Who Do We Learn From?
Who Do We Learn From?
This is a question we educators need to ask and re-ask. Do we learn from teachers? Do we learn from peers? Do we learn from our parents? Our coaches? Our elders? Television? Computer? Experience? The list goes on. As humans, we have realized that we are learning all the time and thus we have named ourselves life-long learners. Over time, we tend to learn that we have learned things that before we had not realized we learned. Our new selves learn about our past learning and learn from our past learning as new selves.
On this day, August 31st, I am reflecting on what I have learned from my father. He was born on this last day of August some 82 years ago. He has been gone from the physical earth for 31 years about the same amount of time I have been married and about the same amount of time I have worked as an educator in public schools in California. I am some 5 years older than he was when he passed now and still he is still 82 years old for me. I am fortunate enough to continue to interact with colleagues and mentors from my father’s era and in one case with someone that shares a very similar life path and origin as my father.

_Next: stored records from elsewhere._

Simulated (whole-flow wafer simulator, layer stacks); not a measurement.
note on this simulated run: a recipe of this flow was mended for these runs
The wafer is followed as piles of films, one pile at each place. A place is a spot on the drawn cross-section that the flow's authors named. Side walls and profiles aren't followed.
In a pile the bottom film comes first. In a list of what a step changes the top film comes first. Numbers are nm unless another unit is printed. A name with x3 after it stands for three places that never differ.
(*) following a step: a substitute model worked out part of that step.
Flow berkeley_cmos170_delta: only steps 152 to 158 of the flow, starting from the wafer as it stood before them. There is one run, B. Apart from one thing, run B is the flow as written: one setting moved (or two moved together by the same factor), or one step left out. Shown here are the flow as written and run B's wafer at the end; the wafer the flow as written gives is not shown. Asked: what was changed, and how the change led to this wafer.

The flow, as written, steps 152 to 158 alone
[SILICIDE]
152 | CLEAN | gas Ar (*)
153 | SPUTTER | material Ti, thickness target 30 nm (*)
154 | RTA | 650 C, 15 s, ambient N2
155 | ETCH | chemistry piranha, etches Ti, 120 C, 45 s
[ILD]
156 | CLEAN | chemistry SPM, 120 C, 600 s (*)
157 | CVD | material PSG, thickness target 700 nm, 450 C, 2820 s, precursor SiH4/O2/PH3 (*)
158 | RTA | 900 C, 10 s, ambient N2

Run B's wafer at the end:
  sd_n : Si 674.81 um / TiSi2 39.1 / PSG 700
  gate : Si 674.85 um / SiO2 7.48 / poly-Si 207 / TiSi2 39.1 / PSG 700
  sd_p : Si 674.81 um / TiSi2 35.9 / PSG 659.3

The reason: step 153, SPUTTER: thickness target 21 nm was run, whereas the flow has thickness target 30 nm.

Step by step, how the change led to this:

In working with Rio’s children in grades Kinder to 8th grade I wonder whether they are cognizant of what their fathers are teaching them or what they are learning from them. I’m not sure I was at their ages. Still I think it has some utility to reflect on what one son has learned from their father or perhaps many sons from many fathers. Of course the same is equally true for mothers as sources of learning, teachers, grandparents, etc.. My father teaches me now when I think of him. He reminds me of what great coaches do and how teaching is like coaching in some ways. My father was a coach. He knew how to develop and lead teams and how to develop and guide individuals. He knew how to blend the human aspects of performance and observation with the numbers of statistics.
My father taught me the importance of relationships and family and at the same time taught me how alone we all are in the human condition. Many of these lessons were not conveyed through discussion, this rarely occurred. For the most part, he taught by example. An example that took me years to understand in some cases. My father taught me to be calm in emergencies and to help people when they need it most.
There are many lessons I have learned from my father in which I seek to do better in areas that were not his strengths. Areas I often struggled against him in my youth. Later, I see the seeds of these things in myself and how I must consciously seek to develop and improve and learn to be a new self.
My father taught me many things, but perhaps, the deepest lesson was his love for and great appreciation for family and children. He was orphaned by the loss of his mother and father in his first year of life and was raised by a caring extended family of first generation American immigrants. Even as he was unable to keep his family together later in life, family was the deepest root in his life.
Getting autobiographical is not my first direction or preference when pondering writing about learning. Today, however, on this 31st day of August in the year 2017, it is meaningful to consider what our children in our classes are learning from their fathers, their mothers, their teachers and what they will learn later from them when they re-think their learning as older selves. It is also meaningful to appreciate and further develop how Rio’s classrooms and teachers are becoming more and more open to bringing the wealth of learning and resources into school learning that come from our students’ lives and families. This ethnographic and student centered approach is alive and developing. It is as natural as learning itself and helps to transform our learning environments from the factory models that have long alienated young, immigrant, and often low-income children and families such as my father was in 1940 when he first entered school.
I am excited to be part of a process some 31 years later that is learning to incorporate the “lessons of our fathers” as it might be called into the learnings of school. For me, they are a life long resource that seem to unpack themselves more and more as I am fortunate enough to spend more time in this wondrous world.